Justice, Natural Law, and Biblical Law

I had a friend ask me last night at our church banquet, “what dragons are you slaying in your profession?”  There are several, that I at least hope that I am fighting, and I listed some.  Then, today, doing some research on Aristotle and natural law, I came across this by Rushdoony.  He writes:

In the West, law became secularized when the Hellenic concept of natural law was confused with God’s revealed law, and God’s creation law, i.e., the laws whereby God rules in creation.  For the Greeks, natural law is an abstract universal which is not a part of creation, the world of matter, but of the world of ideas, or reason, mind. Natural law thus becomes an expression of the mind of the rational elite, as in Plato’s Republic and Aristotle’s Politics and Ethics.  History therefore best expresses nature, and the dialectical process of Hegel and Marx, as well as Dewey’s Great Community, becomes the concrete expressions of natural law.  The elite planners are thus voices of natural law and reason.
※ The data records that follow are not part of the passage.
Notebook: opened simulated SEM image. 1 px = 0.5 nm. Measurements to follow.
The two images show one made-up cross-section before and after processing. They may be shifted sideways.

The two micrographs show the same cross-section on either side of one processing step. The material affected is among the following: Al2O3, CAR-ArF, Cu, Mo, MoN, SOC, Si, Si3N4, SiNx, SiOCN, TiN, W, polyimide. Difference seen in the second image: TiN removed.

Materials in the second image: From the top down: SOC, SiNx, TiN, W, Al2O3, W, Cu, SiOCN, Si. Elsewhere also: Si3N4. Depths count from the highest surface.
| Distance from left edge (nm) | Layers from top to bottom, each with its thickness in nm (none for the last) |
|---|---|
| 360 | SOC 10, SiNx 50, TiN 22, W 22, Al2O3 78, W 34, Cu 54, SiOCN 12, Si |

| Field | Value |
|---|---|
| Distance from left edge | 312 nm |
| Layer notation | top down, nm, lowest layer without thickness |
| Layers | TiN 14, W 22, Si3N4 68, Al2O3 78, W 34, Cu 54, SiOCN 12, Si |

When Christendom confused God’s law with natural law, it made possible the abandonment of Biblical law for a humanistic, rationalistic idea of law.  In the new theology of law, therefore, it is the will of the people which is basic to the Rule of Law, not the word of God, or Biblical law.[1]

After describing a situation that demonstrates the limits of human reasoning and human-defined justice, he continues:

Deuteronomy 16:20 begins, literally, “Justice, only justice, shalt thou follow.” Life and prosperity on earth are dependent upon justice.  Justice does not follow man’s needs, but man follows justice.  Justice is God-centered, not man-centered.  Modern law is not in touch with reality, because it seeks to be man-centered and defines the Rule of Law in terms of man and the will of man.  Such a view of law is treason to God’s covenant and the suicide of man.

Again, it is made clear by Scripture that the practice of justice and righteousness is more important to the Lord than formal worship.  This does not mean that the practice of worship is decried, but, rather, that worship without justice and righteousness is not acceptable to the Lord.  Practically, this means that for Christians to be unconcerned about law is to manifest an unconcern about worship in any valid sense.  Their worship becomes then an empty rite.  It is not only the Christian School for children which is basic to Christian reconstruction but the law school as well.  Justice, only justice, must we follow, and it is not of man, but from the Lord and in His law, not man’s.[2]

And, that is what I am doing.  I am a minister of justice.  True justice—God’s justice, not man’s.  And, I am a part of a law school whose mission is to train lawyers to be ministers of God’s justice.  There are a lot of dragons we are trying to fight in this endeavor, and certainly a humanistic conception of natural law and justice is one of them.

 


[1] Rousas John Rushdoony, The Institutes of Biblical Law, Volume Two: Law and Society, 519-20 (2001).